11/23/25 Searching for my accident
- Wasib Jamil
- 1 day ago
- 2 min read
I remember how my father died. Crystal clear, as if it happened yesterday. Hard to believe it has already been eight years. I was not in Pakistan when that day unfolded, but when I say I know how my dad died, I am not talking about the chain of events that led to it. I am talking about something deeper, the state of his soul in those final moments.
I know because I was the one who bathed him for his funeral. I was the one who pulled him from cold storage, washed every wound, felt every broken bone. And I saw his face. That smile. The kind that does not belong to pain or fear, but to peace. Eternal satisfaction etched across his features, as if he had looked back on his life, done a quick review, and whispered to himself: I lived well. I loved deeply. I fulfilled my purpose.

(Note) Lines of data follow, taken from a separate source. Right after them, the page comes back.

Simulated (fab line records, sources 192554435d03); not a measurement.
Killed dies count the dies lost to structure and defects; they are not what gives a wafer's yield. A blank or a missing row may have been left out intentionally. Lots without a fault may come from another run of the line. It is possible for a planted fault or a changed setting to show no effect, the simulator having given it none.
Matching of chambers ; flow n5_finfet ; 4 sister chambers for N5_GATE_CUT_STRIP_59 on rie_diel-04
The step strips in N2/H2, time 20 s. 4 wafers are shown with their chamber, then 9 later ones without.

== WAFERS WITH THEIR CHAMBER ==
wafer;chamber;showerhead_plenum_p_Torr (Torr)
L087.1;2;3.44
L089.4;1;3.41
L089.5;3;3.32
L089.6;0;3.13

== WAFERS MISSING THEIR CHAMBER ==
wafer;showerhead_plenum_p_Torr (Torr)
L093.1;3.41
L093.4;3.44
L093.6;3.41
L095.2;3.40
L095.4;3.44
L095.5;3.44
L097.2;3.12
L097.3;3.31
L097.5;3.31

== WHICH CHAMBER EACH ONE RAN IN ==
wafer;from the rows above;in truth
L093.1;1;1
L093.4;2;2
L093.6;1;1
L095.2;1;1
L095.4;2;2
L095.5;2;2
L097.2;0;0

They say heaven or hell begins in that instant. For him, it felt like heaven. He welcomed death like an old friend. Why would he not? He was the eldest of nine siblings, father of five, the man who carried the weight of a family after my grandfather passed too soon. He worked tirelessly to raise us, to lift his brothers and sisters out of hardship, to move us away from Quetta when life there turned dangerous. He saw two of his children married, played with his grandkids, and loved a woman who stood by him through everything. We watched him fall in love with her more every single day.
He was happy. He was excited for that trip up north, a first of its kind with his kids. He had finally laid down the burden of responsibility and was ready to enjoy life, to spoil his grandsons, to breathe. He was strong, healthy, independent. And then, in a blink, he was gone. No sickness. No slow decline. Just an accident. Sitting beside the woman he loved most. Poof, and gone.
Whenever I think about death, that is the image that comes to me. If I could choose, I would want to go like that too, instantly, without warning. I walk through life with that thought tucked behind a thousand curtains in my mind. Every late-night drive, every flight, every quiet walk, I wonder if this is the moment. My own poof.
I am not as content as he was. Who could be? But I keep moving, working, traveling, living, while quietly manifesting that eternal accident. My personal exit. And if I am lucky, maybe I will wear that same smile. That victory smile.